Remember these names: James Chaney, Andrew Goodman, Michael Schwerner.
If you don’t know them, you should. They were the three young men who were brutally murdered by the Ku Klux Klan (some of whom wore police uniforms when they weren’t wearing hoods) in June 1964 in Mississippi.
They were registering African-Americans to vote.
Tell me again why you don’t find it necessary to vote, when some people in this country believe your voice, and your vote, are so profoundly powerful it’s worth killing (and unfortunately, dying) for.
Closer to home, I’ve told this story before: how my father, a World War II veteran, who was critically injured while in service to his country, was forced to take one of those ridiculous voting eligibility tests when he returned home and tried to register to vote. How ridiculous? Well you tell me, what is the correct answer to the question: “how many bubbles in a bar of soap?”
If voting didn’t matter, there wouldn’t be so much effort to suppress it.

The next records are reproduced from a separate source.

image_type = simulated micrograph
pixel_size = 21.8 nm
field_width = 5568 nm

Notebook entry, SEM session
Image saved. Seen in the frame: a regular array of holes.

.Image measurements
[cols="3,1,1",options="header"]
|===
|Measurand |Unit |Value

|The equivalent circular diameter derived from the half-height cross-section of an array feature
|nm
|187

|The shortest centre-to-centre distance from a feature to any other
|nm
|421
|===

Gerrymandering, redrawing districts so that one political party, even though it is in the minority, will always have the power, is done because voting is important.
Throwing voters off the rolls, playing hide-and-seek with polling places, eliminating voting places, using onerous and arbitrary voter ID laws (a student ID isn’t eligible, but a gun license is) are all done because voting is important.
Keeping people off the voting rolls once they have served their time in prison and paid their debt to society, or changing voter-enacted laws to elicit a poll tax (which is illegal) to keep those newly eligible from voting, would never happen if voting didn’t matter.
I vote in every election, no matter how small. All politics is local. If you want clean streets, good schools, trash picked up regularly, graffiti removed, potholes filled, streetlights maintained, you vote for the people you believe will work to solve those problems and other issues for you.
When I know that many people, from many backgrounds, fought and died for my right to cast a ballot, I realize that it’s not just my civic duty, or even a moral obligation. The blood of my ancestors (and some of yours) was spilled because they believed in the right to participate in the democracy of our country. This means I am bound in a soul-searing way to vote.
Does that sound a little overdramatic?
The families of Chaney, Goodman and Schwerner — and countless unnamed others — buried their loved ones, knowing how important voting was, and still is.
Why wouldn’t you vote? Don’t you deserve to be heard?
I vote because my vote and my voice matters — and so does yours.